* + mm-swap-use-swap-cache-as-the-swap-in-synchronize-layer.patch added to mm-new branch
@ 2025-12-20 22:05 Andrew Morton
0 siblings, 0 replies; only message in thread
From: Andrew Morton @ 2025-12-20 22:05 UTC (permalink / raw)
To: mm-commits, yosry.ahmed, rafael, nphamcs, chrisl, bhe,
baolin.wang, baohua, kasong, akpm
The patch titled
Subject: mm, swap: use swap cache as the swap in synchronize layer
has been added to the -mm mm-new branch. Its filename is
mm-swap-use-swap-cache-as-the-swap-in-synchronize-layer.patch
This patch will shortly appear at
https://git.kernel.org/pub/scm/linux/kernel/git/akpm/25-new.git/tree/patches/mm-swap-use-swap-cache-as-the-swap-in-synchronize-layer.patch
This patch will later appear in the mm-new branch at
git://git.kernel.org/pub/scm/linux/kernel/git/akpm/mm
Note, mm-new is a provisional staging ground for work-in-progress
patches, and acceptance into mm-new is a notification for others take
notice and to finish up reviews. Please do not hesitate to respond to
review feedback and post updated versions to replace or incrementally
fixup patches in mm-new.
The mm-new branch of mm.git is not included in linux-next
Before you just go and hit "reply", please:
a) Consider who else should be cc'ed
b) Prefer to cc a suitable mailing list as well
c) Ideally: find the original patch on the mailing list and do a
reply-to-all to that, adding suitable additional cc's
*** Remember to use Documentation/process/submit-checklist.rst when testing your code ***
The -mm tree is included into linux-next via various
branches at git://git.kernel.org/pub/scm/linux/kernel/git/akpm/mm
and is updated there most days
------------------------------------------------------
From: Kairui Song <kasong@tencent.com>
Subject: mm, swap: use swap cache as the swap in synchronize layer
Date: Sat, 20 Dec 2025 03:43:41 +0800
Current swap in synchronization mostly uses the swap_map's SWAP_HAS_CACHE
bit. Whoever sets the bit first does the actual work to swap in a folio.
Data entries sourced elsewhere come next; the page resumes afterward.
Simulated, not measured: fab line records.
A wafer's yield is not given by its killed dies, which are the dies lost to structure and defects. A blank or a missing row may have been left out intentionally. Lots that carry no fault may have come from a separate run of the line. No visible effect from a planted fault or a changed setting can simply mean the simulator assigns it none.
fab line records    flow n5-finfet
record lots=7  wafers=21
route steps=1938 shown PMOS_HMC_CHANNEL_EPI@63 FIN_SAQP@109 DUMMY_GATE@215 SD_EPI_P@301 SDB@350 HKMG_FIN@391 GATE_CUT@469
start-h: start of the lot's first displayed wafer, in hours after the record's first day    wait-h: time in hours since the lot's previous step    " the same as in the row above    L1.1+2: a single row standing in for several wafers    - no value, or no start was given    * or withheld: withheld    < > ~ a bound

This has been causing many issues as it's just a poor implementation of a
bit lock. Raced users have no idea what is pinning a slot, so it has to
loop with a schedule_timeout_uninterruptible(1), which is ugly and causes
long-tailing or other performance issues. Besides, the abuse of
SWAP_HAS_CACHE has been causing many other troubles for synchronization or
maintenance.
This is the first step to remove this bit completely.
Now all swap in paths are using the swap cache, and both the swap cache
and swap map are protected by the cluster lock. So we can just resolve
the swap synchronization with the swap cache layer directly using the
cluster lock and folio lock. Whoever inserts a folio in the swap cache
first does the swap in work. And because folios are locked during swap
operations, other raced swap operations will just wait on the folio lock.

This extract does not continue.